A church and association in northeastern North Carolina have agreed to commit more than $60,000 to neighboring churches as a way to help churches in the area “ServeNC.”

As churches make preparations for the statewide initiative ServeNC in early August, a church and association in northeastern North Carolina have agreed to commit upwards of $60,000 to neighboring churches as a way to encourage churches in the region to “ServeNC.”

According to James Harrington, pastor of Fellowship Baptist Church in Moyock, his church has agreed to give $1,000 to any neighboring church that needs financial assistance to complete service projects for ServeNC, with a total pledge of up to $60,000 to neighboring churches.
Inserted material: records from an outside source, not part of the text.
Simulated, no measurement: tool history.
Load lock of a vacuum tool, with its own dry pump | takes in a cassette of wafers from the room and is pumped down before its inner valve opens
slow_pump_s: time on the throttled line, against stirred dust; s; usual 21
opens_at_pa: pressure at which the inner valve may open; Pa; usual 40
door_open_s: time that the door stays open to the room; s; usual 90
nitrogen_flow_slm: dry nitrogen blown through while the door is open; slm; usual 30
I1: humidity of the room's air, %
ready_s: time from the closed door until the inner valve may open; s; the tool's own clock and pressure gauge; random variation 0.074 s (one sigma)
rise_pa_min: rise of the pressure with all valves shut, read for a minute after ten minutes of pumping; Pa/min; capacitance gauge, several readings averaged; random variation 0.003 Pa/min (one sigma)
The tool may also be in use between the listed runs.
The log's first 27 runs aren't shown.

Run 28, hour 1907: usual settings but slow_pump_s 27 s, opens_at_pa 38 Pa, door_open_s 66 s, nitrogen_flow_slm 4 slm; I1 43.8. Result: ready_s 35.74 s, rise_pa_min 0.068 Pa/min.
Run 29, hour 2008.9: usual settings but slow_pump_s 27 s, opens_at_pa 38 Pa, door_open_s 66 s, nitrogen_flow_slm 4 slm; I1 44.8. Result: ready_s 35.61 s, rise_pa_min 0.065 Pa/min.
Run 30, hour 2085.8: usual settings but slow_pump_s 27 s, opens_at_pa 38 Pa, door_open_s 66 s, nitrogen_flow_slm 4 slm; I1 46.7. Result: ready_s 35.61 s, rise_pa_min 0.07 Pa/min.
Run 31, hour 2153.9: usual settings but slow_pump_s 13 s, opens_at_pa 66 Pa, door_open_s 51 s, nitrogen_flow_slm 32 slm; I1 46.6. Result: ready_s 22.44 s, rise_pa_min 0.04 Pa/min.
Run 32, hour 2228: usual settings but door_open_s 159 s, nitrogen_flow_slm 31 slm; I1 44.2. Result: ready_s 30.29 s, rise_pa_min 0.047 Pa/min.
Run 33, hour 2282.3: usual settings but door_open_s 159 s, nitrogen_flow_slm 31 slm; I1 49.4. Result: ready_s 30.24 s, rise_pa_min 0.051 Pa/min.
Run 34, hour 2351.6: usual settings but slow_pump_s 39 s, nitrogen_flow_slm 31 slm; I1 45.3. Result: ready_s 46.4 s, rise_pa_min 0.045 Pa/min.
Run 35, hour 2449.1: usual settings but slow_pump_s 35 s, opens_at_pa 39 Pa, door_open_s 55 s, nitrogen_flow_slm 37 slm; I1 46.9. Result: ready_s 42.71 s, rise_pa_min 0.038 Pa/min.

In addition, Fellowship Baptist’s association, the Chowan Baptist Association, has agreed to give nearly $8,000 to churches that may need financial support to accomplish ServeNC, which will be taking place Aug. 3-10 throughout North Carolina. The statewide initiative encourages churches to find ways to meet physical needs and engage their communities through service projects.

Harrington hopes this funding will be of benefit to churches that have been interested in participating in ServeNC, but have yet to commit because of a potential financial burden. 

“My hope is that some (churches) will say, ‘Well, if they’re willing to do that, then maybe we could serve coffee or go clean up somebody’s yard,’” Harrington said. “$1,000 would go a long way for some of these churches.”

According to Harrington, the church and association’s financial assistance has been made available to churches within the Chowan Baptist Association, as well as other associations that operate nearby. Churches in the area were made aware of the funding opportunity in a letter sent earlier this month. 

For Fellowship Baptist, the decision to establish this fund for neighboring churches came after a season of growth within the church. After experiencing an increase in baptisms and giving over the past couple of years, Fellowship Baptist recognized that God may be leading the church to utilize its growth as a way to serve others.

“With a little more money than we’ve had in the past, and being in pretty good shape, I don’t think the Lord would be pleased with us … to just sit and not utilize that money for some kind of ministry,” Harrington said.

Fellowship Baptist wasn’t the only one to recognize the need to support other churches. After the church committed funding to neighboring churches, Harrington, who serves as the associational mission strategist for the Chowan Baptist Association, shared the church’s plans with the associational leadership team. 

After discussion, the associational leadership team collectively agreed to make additional contributions to churches needing support, using mission funds available through the North Carolina Missions Offering.

“So there are two resources now that our associational churches have,” Harrington said. 

As of Thursday, April 25, nearly 800 churches from across the state have pledged to participate in ServeNC. Harrington hopes his neighboring churches will join others across the state, taking advantage of both the funding and the initiative as they look to serve as a light in their communities. 

“If you ask any church, ‘Do you want to grow?’ Of course they’re going to say yes,” Harrington said. “If you want to grow, you’ve got to go.”